MCI TIMINGS¶
Warning
This page is under construction, and thus the results should not be taken as a direct reference.
The ESIpy code provides an improved algorithm for the generation of permutations in the MCI calculation. ESI-3D used a Nested Summation Symbol (NSS) to compute all the ring connectivities. In ESIpy, two separate algorithms are used: S and M. Both algorithms only generate the (n-1)!/2 permutations of a given n-lenghted list for non-symmetric AOMs and (n-1)! for symmetric AOMs (i.e., Mulliken). In order to obtain the non-cyclic permutations, one approach computes the (n-1) cyclic permutations and appends the nth term, resulting in the non-cyclic ring connectivities. Moreover, due to the topology of the permutations, a factor of 2 is present if the first (n-1) elements of the list of length n are reversed. Hence, the algorithms check this reversability and gets rid of the \(2\) factor.
Both S and M perform slices of the original list using the itertools.islice module. The S algorithm computes the Iring for each permutatation, while the M separates them into different chunks as iterators. Then computes the MCI for each chunk and sums up all the MCIs. The storage of the slices as iterators allows for multiprocessing without memory requirements, although the speed-up is non-linear.

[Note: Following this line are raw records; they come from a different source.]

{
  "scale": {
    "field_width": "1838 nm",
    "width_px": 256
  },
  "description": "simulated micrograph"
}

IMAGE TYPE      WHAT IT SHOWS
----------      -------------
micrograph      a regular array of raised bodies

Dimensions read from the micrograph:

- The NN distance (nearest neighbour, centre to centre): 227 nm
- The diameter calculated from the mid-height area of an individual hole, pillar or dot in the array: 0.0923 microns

By default, ESIpy works on a single core unless specified otherwise in the num_threads variable (if it is not specified or it is equal to one). To use the other algorithm, M, set the variable to an integer greater than 1. The following tests have been performed by generating and computing the MCI for 35x35 AOMs (a [10]annulene molecule) in an Intel(R) Xeon(R) W-2123 CPU @ 3.60Hz) machine.
n |
TIME AT 1 CORE (s) |
|
|---|---|---|
S ALG. |
M ALG. |
|
6 |
0.002 |
0.022 |
7 |
0.010 |
0.042 |
8 |
0.077 |
0.116 |
9 |
0.664 |
0.778 |
10 |
6.525 |
7.166 |
11 |
71.694 |
78.580 |
12 |
869.263 |
894.523 |